By Vin Gurrieri, Law 360
The NLRB on October 26 finalized a highly anticipated rule that revised its legal test for determining whether linked entities can be deemed joint employers under the National Labor Relations Act in a way that would make it easier for workers to force those companies to the bargaining table or to hold them jointly accountable for NLRA violations.
Even though the legal standard used by the NLRB and the tests used by the U.S. Equal Employment Opportunity Commission and courts in the discrimination law context don't match, the labor board's final rule included an extensive discussion of legal jurisprudence for joint employment in the context of Title VII of the Civil Rights Act and other anti-discrimination laws. For that reason, the NLRB's interpretation of joint employment could extend beyond the bounds of labor law, various management-side attorneys told Law360.
Jerry Hunter of Bryan Cave Leighton Paisner LLP, a former general counsel of the National Labor Relations Board and onetime EEOC senior trial attorney, said he has "no doubt" that plaintiffs involved in Title VII litigation or matters before the EEOC will cite to the NLRB's interpretations of joint employment.

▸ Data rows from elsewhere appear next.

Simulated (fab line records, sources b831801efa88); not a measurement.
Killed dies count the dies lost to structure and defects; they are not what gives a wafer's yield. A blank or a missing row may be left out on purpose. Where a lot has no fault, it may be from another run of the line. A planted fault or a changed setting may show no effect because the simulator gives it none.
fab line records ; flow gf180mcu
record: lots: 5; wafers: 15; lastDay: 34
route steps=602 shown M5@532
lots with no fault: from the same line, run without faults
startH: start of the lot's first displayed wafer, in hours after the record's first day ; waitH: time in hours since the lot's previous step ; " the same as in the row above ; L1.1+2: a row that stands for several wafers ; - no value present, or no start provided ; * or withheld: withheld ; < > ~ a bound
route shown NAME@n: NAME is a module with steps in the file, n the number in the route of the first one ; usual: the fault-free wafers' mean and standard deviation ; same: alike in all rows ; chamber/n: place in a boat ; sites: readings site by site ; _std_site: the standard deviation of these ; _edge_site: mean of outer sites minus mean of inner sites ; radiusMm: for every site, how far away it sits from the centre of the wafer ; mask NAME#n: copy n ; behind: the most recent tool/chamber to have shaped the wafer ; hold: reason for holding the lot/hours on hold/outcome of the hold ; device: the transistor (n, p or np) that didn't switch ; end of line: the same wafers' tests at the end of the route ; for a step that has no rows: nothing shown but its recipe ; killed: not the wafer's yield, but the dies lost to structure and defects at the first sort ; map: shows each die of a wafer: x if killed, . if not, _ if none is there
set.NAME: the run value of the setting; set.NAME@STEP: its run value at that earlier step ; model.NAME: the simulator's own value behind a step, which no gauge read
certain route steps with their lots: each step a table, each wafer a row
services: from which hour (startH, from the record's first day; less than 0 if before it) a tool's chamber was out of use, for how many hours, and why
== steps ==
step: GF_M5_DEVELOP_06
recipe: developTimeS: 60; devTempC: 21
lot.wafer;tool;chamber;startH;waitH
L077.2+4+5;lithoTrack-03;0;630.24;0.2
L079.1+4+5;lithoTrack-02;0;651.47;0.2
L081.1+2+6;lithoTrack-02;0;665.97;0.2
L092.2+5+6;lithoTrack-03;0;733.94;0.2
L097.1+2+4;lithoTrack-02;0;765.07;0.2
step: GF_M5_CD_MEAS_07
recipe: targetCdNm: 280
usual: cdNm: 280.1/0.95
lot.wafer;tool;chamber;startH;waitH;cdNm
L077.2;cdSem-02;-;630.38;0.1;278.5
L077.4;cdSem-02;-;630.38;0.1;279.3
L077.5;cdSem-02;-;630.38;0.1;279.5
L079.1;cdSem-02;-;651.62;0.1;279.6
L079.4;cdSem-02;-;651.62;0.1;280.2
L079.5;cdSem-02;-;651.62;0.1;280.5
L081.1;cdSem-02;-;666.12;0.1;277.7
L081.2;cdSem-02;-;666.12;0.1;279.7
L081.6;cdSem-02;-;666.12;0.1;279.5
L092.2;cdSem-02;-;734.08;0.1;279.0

"I don't think there's any doubt that plaintiffs and/or unions will try to convince the court that they should rely on the [NLRB's rule]," Hunter said. "Not to say that the National Labor Relations Act controls Title VII, but I think they will try to argue that the NLRB's interpretation for joint employment should also be applied on Title VII."
"Now, obviously, there is a counterargument that the board's jurisprudence is not binding on the EEOC and is also not binding on any federal court as a court interprets Title VII," he cautioned.